C String Functions in Swift - a malloc'y story

One of the features I like most about Swift is its pretty great integration with C. You know, that you can just do this:

  1> import Darwin
  2> let s = strdup("Hello")
  3> let p = strcat(s, " World")
  4> puts(p)
Hello World

Well, of course the above produces a buffer overflow, but you get the idea 😬 It is just super easy to call C functions even with Swift values, like String, or Array<T>, etc.

Quite quickly the performance sensitive user may come up with the crazy idea to just use the C standard functions to process, for example, strings. Why? Well, because quite often input is in UTF-8 already, and quite often you just want to parse special ASCII characters, and all that C stuff is optimized to death, and you know strtok, etc.

CString Search Functions

Lets say we just want to get the extension of a filename (one of the annoying things in Swift is the missing ability to use character literals as integers):

let fn = "/Users/Trump/GoldenTweets.yyy"
if let p = rindex(fn, 46 /* ASCII . */) {
  let s = String(cString: p)
  print("S:", s)
}

On the surface this looks just fine, but this actually breaks badly. And is yet another case where it is really dangerous to rely on (reasonable) assumptions when doing anything with Swift.

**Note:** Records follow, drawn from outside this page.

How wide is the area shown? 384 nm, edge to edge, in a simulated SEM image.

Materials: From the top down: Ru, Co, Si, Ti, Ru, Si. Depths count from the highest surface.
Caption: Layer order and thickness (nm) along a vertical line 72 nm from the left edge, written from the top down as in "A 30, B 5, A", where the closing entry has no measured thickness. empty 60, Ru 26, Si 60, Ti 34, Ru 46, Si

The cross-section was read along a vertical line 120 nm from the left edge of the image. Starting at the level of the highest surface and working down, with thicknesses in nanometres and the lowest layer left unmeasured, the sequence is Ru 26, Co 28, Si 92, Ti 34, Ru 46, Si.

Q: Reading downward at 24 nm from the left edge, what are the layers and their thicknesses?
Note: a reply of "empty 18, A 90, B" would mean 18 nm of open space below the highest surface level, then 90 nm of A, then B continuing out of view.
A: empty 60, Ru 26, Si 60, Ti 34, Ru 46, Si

So we all know that the Swift string “/Users…yyy” is not a C string. When passing fn to rindex, Swift needs to somehow turn it into one.

Before we go on w/ the complaints, first the issue and what essentially happens (the details at the end):

let cstr = Array(fn.utf8CString)
let p = rindex(cstr, 46)
cstr.release()
// now `p` is invalid, pointing to a released buffer
// and this will fail:
let s = String(cString: p)

The pointer you get back points into a buffer, which doesn’t exist anymore. That is why you need to be super careful when accessing C APIs.

But this is not the topic of this post. The topic is: Why does Swift need to alloc? Or in other words: Why is every call to a C function w/ a String triggering a malloc/free!

Intermission: How about Objective-C

Well, in Objective-C NSString is a class cluster. There are many different subclasses for all kinds of backing storage scenarios. And there is this API: -(const char * )UTF8String, and in Objective-C this works just fine and is safe (yes, even w/ Emoji):

NSString *fn = @"/Users/Trump/GoldenTweets.yyy";
char *p = rindex([fn UTF8String], '.');
if (p != NULL) {
  NSString *ext = [NSString stringWithUTF8String:p];
  NSLog(@"S:%@", ext);
}

and it also doesn’t involve an allocation when calling rindex([fn UTF8String]).

First: Why does this always work? This always works because UTF8String returns a pointer which is guaranteed to persist until the the code leaves the (memory) scope (the autorelease pool).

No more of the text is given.